1. Invalidation of daily work packages:

  • National collective agreement for the building industry
  • Collective agreement for the food retail and wholesale trade

2. Equal treatment:

  • Difference in benefits between professional categories
  • Within the same professional category

3. Obligation to establish a Health, Safety and Working Conditions Committee (CHSCT)
4. Effect of the employer's cessation of activity on the non-compete clause
5. Procedures for waiving the non-compete clause
6. Employer's obligation to provide work and performance targets


1. Invalidations of day passes

  • National collective agreement for the building industry

Soc. December 17, 2014 (No. 13-23.230) FS-PB:
The Court of Cassation upheld the Court of Appeal's decision invalidating the system of using a fixed-day work agreement as provided for in the national collective bargaining agreement for the building industry (IDCC 1596).
Indeed, the national professional agreement, which only stipulates that the employment contract must allow employees concerned some flexibility in organizing part of their working time, is insufficient to ensure the safety and health of employees subject to the fixed-day work agreement.
Furthermore, the Court specified that the implementation procedures for the fixed-day work agreement cannot be established by an internal memo.
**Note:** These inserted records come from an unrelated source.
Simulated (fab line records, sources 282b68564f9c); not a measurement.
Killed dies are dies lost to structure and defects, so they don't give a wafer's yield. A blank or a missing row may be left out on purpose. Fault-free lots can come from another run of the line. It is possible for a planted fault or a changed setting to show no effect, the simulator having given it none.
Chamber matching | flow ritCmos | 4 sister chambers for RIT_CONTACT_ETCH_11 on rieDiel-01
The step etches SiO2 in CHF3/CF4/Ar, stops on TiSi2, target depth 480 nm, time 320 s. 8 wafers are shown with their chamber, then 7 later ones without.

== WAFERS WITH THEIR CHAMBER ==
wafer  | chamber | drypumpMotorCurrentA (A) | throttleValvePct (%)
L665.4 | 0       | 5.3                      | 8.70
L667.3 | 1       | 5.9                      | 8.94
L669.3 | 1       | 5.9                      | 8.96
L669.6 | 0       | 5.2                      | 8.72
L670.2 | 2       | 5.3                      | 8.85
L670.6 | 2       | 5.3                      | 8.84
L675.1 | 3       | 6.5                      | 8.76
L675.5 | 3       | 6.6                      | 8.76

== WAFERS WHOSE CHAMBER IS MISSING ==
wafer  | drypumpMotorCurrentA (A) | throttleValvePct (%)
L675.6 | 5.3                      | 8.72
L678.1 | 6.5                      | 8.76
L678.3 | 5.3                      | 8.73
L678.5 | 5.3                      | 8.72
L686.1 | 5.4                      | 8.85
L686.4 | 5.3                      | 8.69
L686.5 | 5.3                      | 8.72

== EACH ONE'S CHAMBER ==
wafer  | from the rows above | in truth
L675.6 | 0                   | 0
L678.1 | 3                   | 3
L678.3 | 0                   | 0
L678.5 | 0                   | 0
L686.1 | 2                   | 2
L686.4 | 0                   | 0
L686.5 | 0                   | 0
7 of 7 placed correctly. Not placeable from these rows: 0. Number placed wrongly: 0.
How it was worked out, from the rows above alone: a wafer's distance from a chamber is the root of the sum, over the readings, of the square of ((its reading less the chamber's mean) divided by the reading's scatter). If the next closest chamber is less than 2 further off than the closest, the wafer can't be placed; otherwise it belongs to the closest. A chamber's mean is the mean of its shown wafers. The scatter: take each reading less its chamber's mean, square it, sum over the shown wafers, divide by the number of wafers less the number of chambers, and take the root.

  • Collective agreement for the food retail and wholesale trade

Soc. February 4, 2015 (No. 13-20.891) FS-PB:
The provisions of the collective bargaining agreement for the retail and wholesale food trade (IDCC 2216), concerning the annual work schedule based on days worked, stipulate, with regard to monitoring the workload and working hours of the employee concerned, an annual meeting with their line manager. The provisions of the company agreement provide for the organization of the employees' activities over five days, so that they can effectively exercise their right to weekly rest, and for the creation of a document summarizing their attendance over the year.
According to the Court of Cassation, these provisions are not sufficient to guarantee that the workload and working hours remain reasonable and ensure a proper distribution of the employee's work over time. These provisions do not contribute to ensuring the protection of the employee's safety and health. Consequently, the annual work schedule based on days worked is null and void.

2. Equal treatment

  • Difference in benefits between professional categories

Soc. 27 January 2015 (No. 13-22.179) FS-PBRI:
The Court narrowed the scope of its case law (Soc. 8 June 2011 (No. 10-14.725) FS-PBRI and (No. 10-11.933) FS-PBRI), according to which the principle of equal treatment precludes differences in treatment between professional categories, unless these differences are based on objective reasons.
The Court's position is now as follows: "Differences in treatment between professional categories established by collective agreements or contracts, negotiated and signed by representative trade unions, entrusted with defending the rights and interests of employees and whose legitimacy is directly conferred upon them by the employees through their vote, are presumed to be justified, such that the burden of proof lies with the party contesting them to demonstrate that they are unrelated to any professional considerations .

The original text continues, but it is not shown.